So my friend, Richard Cotter, came into the service, and the accomplished but filthy Jan opened a poker and rum shop on one of the San Francisco wharves, where he still mixes drinks and puts up jobs of “bottom stock.” Secretly I longed for him as we came down the Pacheco Pass, the packs having loosened with provoking frequency. The animals of our small exploring party were upon a footing of easy social equality with us. All were excellent except mine. The choice of Hobson (whom I take to have been the youngest member of some company) falling naturally to me, I came to be possessed of the only hopeless animal in the band. Old Slum, a dignified roan mustang of a certain age, with the decorum of years and a conspicuous economy of force retained not a few of the affectations of youth, such as snorting theatrically and shying, though with absolute safety to the rider, Professor Brewer. Hoffman’s mount was a young half-breed, full of fire and gentleness. The mare Bess, my friend Gardiner’s pet, was a light-bay creature, as full of spring and perception as her sex and species may be. A rare mule, Cate, carried Cotter. Nell and Jim, two old geological mules, branded with Mexican hieroglyphics from head to tail, were bearers of the loads.
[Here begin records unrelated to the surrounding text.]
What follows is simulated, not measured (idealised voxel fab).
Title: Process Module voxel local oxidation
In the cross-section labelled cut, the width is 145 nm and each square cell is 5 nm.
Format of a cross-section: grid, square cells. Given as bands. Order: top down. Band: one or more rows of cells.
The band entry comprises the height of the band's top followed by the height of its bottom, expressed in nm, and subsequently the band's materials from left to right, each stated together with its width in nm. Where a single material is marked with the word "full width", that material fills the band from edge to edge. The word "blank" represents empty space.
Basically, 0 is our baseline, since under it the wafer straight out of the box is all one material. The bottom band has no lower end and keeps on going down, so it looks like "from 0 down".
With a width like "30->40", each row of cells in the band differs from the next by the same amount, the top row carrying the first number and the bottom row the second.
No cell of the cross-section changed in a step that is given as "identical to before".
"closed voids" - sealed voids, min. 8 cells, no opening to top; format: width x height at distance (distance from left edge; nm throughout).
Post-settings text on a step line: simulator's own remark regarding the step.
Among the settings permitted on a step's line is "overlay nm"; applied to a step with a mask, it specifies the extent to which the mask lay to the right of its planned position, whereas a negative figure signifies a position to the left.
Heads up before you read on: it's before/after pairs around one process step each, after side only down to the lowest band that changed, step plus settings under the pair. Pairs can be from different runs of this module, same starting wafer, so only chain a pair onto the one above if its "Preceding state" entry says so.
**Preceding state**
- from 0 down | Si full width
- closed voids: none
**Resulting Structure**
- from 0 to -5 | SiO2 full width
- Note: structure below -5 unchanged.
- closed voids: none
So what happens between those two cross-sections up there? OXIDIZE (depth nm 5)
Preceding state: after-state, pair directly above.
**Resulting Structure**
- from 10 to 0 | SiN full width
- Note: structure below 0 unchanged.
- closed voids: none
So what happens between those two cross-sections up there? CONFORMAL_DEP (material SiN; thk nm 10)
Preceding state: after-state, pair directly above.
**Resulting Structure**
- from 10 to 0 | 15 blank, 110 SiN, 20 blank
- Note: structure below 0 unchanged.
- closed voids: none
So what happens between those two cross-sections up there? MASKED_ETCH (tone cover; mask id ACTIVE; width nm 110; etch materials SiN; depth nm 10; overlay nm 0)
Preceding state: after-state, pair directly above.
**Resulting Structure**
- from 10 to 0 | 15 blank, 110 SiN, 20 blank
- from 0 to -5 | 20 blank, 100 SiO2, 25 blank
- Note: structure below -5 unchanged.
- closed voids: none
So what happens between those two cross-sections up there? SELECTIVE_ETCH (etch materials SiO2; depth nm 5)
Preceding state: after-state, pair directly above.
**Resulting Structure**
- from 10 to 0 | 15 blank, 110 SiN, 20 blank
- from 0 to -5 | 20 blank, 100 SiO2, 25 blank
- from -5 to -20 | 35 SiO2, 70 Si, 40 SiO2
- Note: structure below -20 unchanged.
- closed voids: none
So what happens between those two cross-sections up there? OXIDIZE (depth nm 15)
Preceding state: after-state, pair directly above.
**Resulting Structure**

My Buckskin was incorrigibly bad. To begin with, his anatomy was desultory and incoherent, the maximum of physical effort bringing about a slow, shambling gait quite unendurable. He was further cursed with a brain wanting the elements of logic, as evinced by such non sequiturs as shying insanely at wisps of hay, and stampeding beyond control when I tried to tie him to a load of grain. My sole amusement with Buckskin grew out of a psychological peculiarity of his, namely, the unusual slowness with which waves of sensation were propelled inward toward the brain from remote parts of his periphery. A dig of the spurs administered in the flank passed unnoticed for a period of time varying from twelve to thirteen seconds, till the protoplasm of the brain received the percussive wave; then, with a suddenness which I never wholly got over, he would dash into a trot, nearly tripping himself up with his own astonishment.
A stroke of good fortune completed our outfit and my happiness by bringing to Visalia a Spaniard who was under some manner of financial cloud. His horse was offered for sale, and quickly bought for me by Professor Brewer. We named him Kaweah, after the river and its Indian tribe. He was young, strong, fleet, elegant, a pattern of fine modelling in every part of his bay body and fine black legs; every way good, only fearfully wild, with a blaze of quick electric light in his dark eye.
Shortly after sunrise one fresh morning we made a point of putting the packs on very securely, and, getting into our saddles, rode out toward the Sierras.
The group of farms surrounding Visalia is gathered within a belt through which several natural, and many more artificial, channels of the Kaweah flow. Groves of large, dark-foliaged oaks follow this irrigated zone; the roads, nearly always in shadow, are flanked by small ranch-houses, fenced in with rank jungles of weeds and rows of decrepit pickets.
There is about these fresh ruins, these specimens of modern decay, an air of social decomposition not pleasant to perceive. Freshly built houses, still untinted by time, left in rickety disorder, half-finished windows, gates broken down or unhinged, and a kind of sullen neglect staring everywhere. What more can I say of the people than that they are chiefly immigrants who subsist upon pork?
Rare exceptions of comfort and thrift shine out sometimes, with neat dooryards, well-repaired dwellings, and civilized-looking children. In these I never saw the mother of the family sitting cross-legged, smoking a corncob pipe, nor the father loafing about with a fiddle or shot-gun.
Our backs were now turned to this farm-belt, the road leading us out upon the open plain in our first full sight of the Sierras.
Grand and cool swelled up the forest; sharp and rugged rose the wave of white peaks, their vast fields of snow rolling over the summit in broad, shining masses.
Sunshine, exuberant vegetation, brilliant plant life, occupied our attention hour after hour until the middle of the second day. At last, after climbing a long, weary ascent, we rode out of the dazzling light of the foot-hills into a region of dense woodland, the road winding through avenues of pines so tall that the late evening light only came down to us in scattered rays. Under the deep shade of these trees we found an air pure and gratefully cool. Passing from the glare of the open country into the dusky forest, one seems to enter a door and ride into a vast covered hall. The whole sensation is of being roofed and enclosed. You are never tired of gazing down long vistas, where, in stately groups, stand tall shafts of pine. Columns they are, each with its own characteristic tinting and finish, yet all standing together with the air of relationship and harmony. Feathery branches, trimmed with living green, wave through the upper air, opening broken glimpses of the far blue, and catching on their polished surfaces reflections of the sun. Broad streams of light pour in, gilding purple trunks and falling in bright pathways along an undulating floor. Here and there are wide, open spaces, around which the trees group themselves in majestic ranks.